On May 19, the Cuban government revealed with copious documentation that Michael Parmly, the chief U.S. diplomat in the US Interest Section (USIS) in Havana, participated in the handling of cash transfers to Martha Beatriz Roque, a leader of so-called "dissidents" in Cuba. The monies came from a foundation headed by convicted terrorist Santiago Álvarez. Cubans, while tolerating dissidents who obey Cuban laws, refer to the U.S.-paid "dissidents" as "mercenaries." Álvarez is serving a jail sentence in Miami for having been discovered with a huge arsenal for use in violent attacks against Cuba. Diplomat Parmly also extended a loan to the US-backed mercenaries "until Santiago Álvarez pays it back." Apparently, the government that makes it so difficult for Cuban residents of the United States to send money to their relatives in Cuba makes easy the transfers of terrorist dollars to
Cuban mercenaries.



In return for Álvarez's support, these mercenaries, with Parmly's collaboration, sent letters to Judge James Cohn to obtain a reduction of Álvarez's sentence on the grounds that Álvarez's foundation was being used to fund "human rights campaigns," not terrorism, in Cuba. Judge Cohn then reduced Álvarez's sentence from 46 to 30 months.

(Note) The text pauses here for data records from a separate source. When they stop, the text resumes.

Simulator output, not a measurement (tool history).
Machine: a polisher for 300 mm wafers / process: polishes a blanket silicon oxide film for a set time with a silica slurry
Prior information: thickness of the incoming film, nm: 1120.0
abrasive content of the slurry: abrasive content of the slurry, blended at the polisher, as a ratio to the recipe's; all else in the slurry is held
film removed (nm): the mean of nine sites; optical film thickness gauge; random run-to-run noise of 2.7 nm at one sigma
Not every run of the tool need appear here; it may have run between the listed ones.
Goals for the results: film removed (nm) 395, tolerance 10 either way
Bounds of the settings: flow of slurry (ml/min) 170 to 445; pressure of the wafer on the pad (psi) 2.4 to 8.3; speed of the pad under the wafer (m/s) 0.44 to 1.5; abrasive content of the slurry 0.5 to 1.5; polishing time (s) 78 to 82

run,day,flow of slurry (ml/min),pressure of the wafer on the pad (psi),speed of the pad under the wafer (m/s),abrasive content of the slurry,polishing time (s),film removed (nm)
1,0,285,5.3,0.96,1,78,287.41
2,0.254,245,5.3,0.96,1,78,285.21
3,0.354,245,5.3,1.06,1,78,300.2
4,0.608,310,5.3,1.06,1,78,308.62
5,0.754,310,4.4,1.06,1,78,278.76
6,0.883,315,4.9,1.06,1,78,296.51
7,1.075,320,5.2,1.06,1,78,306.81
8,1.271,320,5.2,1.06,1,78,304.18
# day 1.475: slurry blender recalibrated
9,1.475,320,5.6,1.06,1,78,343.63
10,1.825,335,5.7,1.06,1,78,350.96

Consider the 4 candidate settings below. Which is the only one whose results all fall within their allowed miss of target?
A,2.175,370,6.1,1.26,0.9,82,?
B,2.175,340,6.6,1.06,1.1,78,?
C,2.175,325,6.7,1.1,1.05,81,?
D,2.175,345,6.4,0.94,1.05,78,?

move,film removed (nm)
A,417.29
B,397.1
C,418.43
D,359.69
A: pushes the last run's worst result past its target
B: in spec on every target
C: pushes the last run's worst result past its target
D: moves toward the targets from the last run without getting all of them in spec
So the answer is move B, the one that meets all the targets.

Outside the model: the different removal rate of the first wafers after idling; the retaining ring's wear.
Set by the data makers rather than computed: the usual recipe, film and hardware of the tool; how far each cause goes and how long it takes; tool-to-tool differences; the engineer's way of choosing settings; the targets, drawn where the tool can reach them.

The mercenary dissidents -- some of them jailed in 2003 for having violated the Cuban penal code and served a foreign state to damage "the independence or territorial integrity of the Cuban state" -- are bent on overthrowing the Cuban government and reversing the Cuban people's revolution. The Cuban revolution is respected worldwide for its achievements in free public education and health, as well as in sports, culture, and environmentalism. Recently, the World Wildlife Fund headquartered in Switzerland named Cuba as the world's most advanced country in ecologically sound and sustainable development. Michael Moore's movie Sicko showed US citizens receiving in Cuba the health treatment they could not afford or obtain at home and that is available at no charge to all Cuban citizens and immigrants.

The Cuban government is calling on the US government to investigate the shocking collaboration with terrorists by its chief diplomat in Havana. It is also asking the Bush administration to respond to longstanding Cuban queries about the illegal use of the USIS to finance, organize, and direct the carrying out of "provocative actions" by mercenaries to "destabilize" Cuba. There is ample evidence of this. In 2008 alone the US government has budgeted $47 million to destroy the Cuban revolution.

All these acts violate US, Cuban, and international laws respecting national sovereignty, including the 1961 Vienna Convention on Diplomatic Relations. One has to ask, as Cuba's foreign minister has asked, "What would happen if the situation were reversed and Cuban diplomats participated in attempts to destabilize the US government?"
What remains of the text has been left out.